Peter plainly states there is an instrumental goal of living this way. There’s an ultimate purpose. It’s “so that . . . [unbelievers] may see your good deeds and glorify God on the day of visitation.”
That can only mean one thing: If unbelievers are to praise God on Judgment Day because of your beautiful deeds now, that has to mean God intends to use your life to point them to the ultimate beauty of Christ himself.
How?
Maybe they observed your freedom in Christ, and deep down wished that they experienced that kind of victory and power over enslaving habits?
Maybe they marveled at your joy in the midst of trials, your contentment in the midst of loss, and realized you possessed something ultimate that circumstances couldn’t take away.
Maybe they saw you living generously and taking risks for what you believed, and longed for that kind of hope and confidence to live open-handedly.
Maybe they heard you critique yourself honestly, or laugh out loud at some idiosyncrasy of your own tribe, and wished they had the ability to be honest about their own brokenness.
Maybe they saw you engaging in radical acts of kindness toward your enemies, and it struck them that Someone was enabling you to love like that.
Maybe they noted that you never exaggerated or misrepresented another’s position when disagreeing, but always stated your opponents’ viewpoints so well they couldn’t have said them better themselves, and they wondered at your integrity.

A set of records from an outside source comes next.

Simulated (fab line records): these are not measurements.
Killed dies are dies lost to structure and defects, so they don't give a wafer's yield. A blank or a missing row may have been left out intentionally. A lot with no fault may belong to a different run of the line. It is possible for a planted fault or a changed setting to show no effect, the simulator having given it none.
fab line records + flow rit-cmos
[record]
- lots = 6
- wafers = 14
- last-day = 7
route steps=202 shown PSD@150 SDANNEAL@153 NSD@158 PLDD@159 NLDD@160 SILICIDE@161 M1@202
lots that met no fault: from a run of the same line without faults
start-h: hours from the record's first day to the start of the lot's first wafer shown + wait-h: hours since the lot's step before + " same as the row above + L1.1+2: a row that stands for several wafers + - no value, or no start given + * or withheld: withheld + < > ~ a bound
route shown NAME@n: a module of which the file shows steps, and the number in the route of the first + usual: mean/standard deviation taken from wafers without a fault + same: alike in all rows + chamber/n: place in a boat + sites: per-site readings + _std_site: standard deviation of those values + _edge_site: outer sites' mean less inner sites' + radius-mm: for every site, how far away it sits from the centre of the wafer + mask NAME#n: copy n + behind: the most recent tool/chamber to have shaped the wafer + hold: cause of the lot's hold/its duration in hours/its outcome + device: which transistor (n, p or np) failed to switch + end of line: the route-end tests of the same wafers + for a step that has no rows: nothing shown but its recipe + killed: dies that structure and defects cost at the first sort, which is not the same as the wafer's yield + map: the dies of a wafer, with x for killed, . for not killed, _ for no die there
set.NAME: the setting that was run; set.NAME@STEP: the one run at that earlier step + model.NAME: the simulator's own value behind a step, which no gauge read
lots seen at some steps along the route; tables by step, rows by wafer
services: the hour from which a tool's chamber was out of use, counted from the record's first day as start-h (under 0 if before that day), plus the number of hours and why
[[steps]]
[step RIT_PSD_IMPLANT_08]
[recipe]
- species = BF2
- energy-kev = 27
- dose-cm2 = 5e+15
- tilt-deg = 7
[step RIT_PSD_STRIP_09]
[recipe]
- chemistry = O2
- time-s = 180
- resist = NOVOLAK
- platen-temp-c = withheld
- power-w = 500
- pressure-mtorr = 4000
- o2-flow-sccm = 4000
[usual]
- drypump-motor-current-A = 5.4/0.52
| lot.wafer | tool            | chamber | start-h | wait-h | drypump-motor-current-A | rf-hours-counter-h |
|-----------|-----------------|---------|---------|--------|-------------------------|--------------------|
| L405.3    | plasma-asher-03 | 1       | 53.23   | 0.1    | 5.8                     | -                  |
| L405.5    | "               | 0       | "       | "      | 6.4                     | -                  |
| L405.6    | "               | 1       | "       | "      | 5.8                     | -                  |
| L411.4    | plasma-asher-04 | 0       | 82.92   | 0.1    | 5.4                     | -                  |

In summary, maybe they realized they were already learning about the character of a good and gracious God simply by observing the way you carried yourself in good times and in bad. So they came to you and said something like, “You’ve got to tell me how you do this! I know that you have something I don’t have, but I want it.” And then you told them about Jesus. Wouldn’t that be wonderful? Can you imagine what God might do if his Church determined to live that way?
What will you do to live a beautiful life today?